NCTC Seeking Arbitration on FSN
By Tom Steinert-Threlkeld -- Multichannel News, 1/31/2007 12:26:00 PM
Henderson, Nev. -- The National Cable Television Cooperative filed for mandatory arbitration on how much independent cable operators will have to pay to carry the signals of seven FSN networks, president Jeffrey L. Abbas said Wednesday morning.
The NCTC Tuesday sought the arbitration on behalf of 30 of its members, which Abbas declined to identify. The NCTC is authorized to act as bargaining agent for those operators under conditions placed on the sale of satellite service DirecTV to FSN parent News Corp. in 2004, Abbas said.
“While we had hoped to get the value [of the networks] determined through negotiation, we weren’t able to do so,” he added.
“We received notice from the NCTC to arbitrate on behalf of some of its smaller members, and we will continue to proceed according to FCC [Federal Communications Commission] rules,” an FSN spokesman said. “We look forward to an amicable resolution.”
The notice of intent to have terms of carriage determined by the American Arbitration Association covers seven regional sports networks: FSN Florida, FSN North, FSN Northwest, FSN Ohio, SportsSouth, FSN South and FSN Southwest.
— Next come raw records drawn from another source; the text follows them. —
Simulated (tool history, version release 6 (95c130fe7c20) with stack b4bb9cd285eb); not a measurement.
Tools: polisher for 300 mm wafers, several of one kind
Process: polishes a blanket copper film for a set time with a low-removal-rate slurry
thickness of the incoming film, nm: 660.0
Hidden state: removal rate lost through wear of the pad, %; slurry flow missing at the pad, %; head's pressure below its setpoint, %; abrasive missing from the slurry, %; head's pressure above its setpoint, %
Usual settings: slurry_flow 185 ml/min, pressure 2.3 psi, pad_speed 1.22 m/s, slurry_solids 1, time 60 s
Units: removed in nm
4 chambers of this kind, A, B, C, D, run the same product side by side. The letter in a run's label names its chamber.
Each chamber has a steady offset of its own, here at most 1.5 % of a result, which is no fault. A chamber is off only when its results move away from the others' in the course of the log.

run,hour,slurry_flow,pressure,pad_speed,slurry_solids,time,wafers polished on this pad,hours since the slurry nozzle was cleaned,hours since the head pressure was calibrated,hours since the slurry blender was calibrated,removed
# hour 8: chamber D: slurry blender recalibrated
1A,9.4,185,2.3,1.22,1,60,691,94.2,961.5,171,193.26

For arbitration, the NCTC produced a proposed agreement of terms for a pact with FSN that would invoke most-favored-nation status for its members. In effect, the NCTC is trying to get the lowest price FSN has agreed to for its channels as the market value that is stipulated in a final agreement.
FSN has two days to respond with its own proposed set of terms for carrying the networks, Abbas said.
He added that he could not establish what the value of each channel is in the proposed agreement because FSN included confidentiality clauses in each agreement it signed with the NCTC’s members. In effect, the NCTC members are prohibited from telling the NCTC -- even acting as their bargaining agent -- what the current terms of their agreements are.
By seeking arbitration, Abbas actually hopes to achieve a negotiated settlement.
Putting the two sides’ positions in writing for an arbitrator to review and seek details on market prices establishes a “bid” and an “ask” price. An arbitrator picks one or the other -- nothing in between.
“One’s going to win and one’s going to lose,” Abbas said. “Now, you want to talk about it?”
The notice of intent to arbitrate the value comes after close to two years of trying to negotiate agreements with the networks, Abbas said. More critically, he added, “we had to do it now” because there are only three years left on a six-year window where the NCTC could seek mandatory, binding arbitration under terms stipulated by regulators on News Corp.’s acquisition of DirecTV from Hughes Electronics in 2004.
Also, News Corp. signed a deal with John Malone’s Liberty Media to sell DirecTV. That deal is expected to be completed this year.
News Corp. became a nationwide distributor of TV programming at that point, and it is a producer of programming, as well. As part of the deal, News Corp. is required to bargain in good faith on carriage of its channels with other distributors, such as cable operators.
The 30 members’ deals with the FSN services expired Dec. 31, Abbas said. They were operating under the prior terms and now, with the notice, FSN can’t kick off the distributors, he added. The NCTC filed a notice of intent to arbitrate Dec. 28.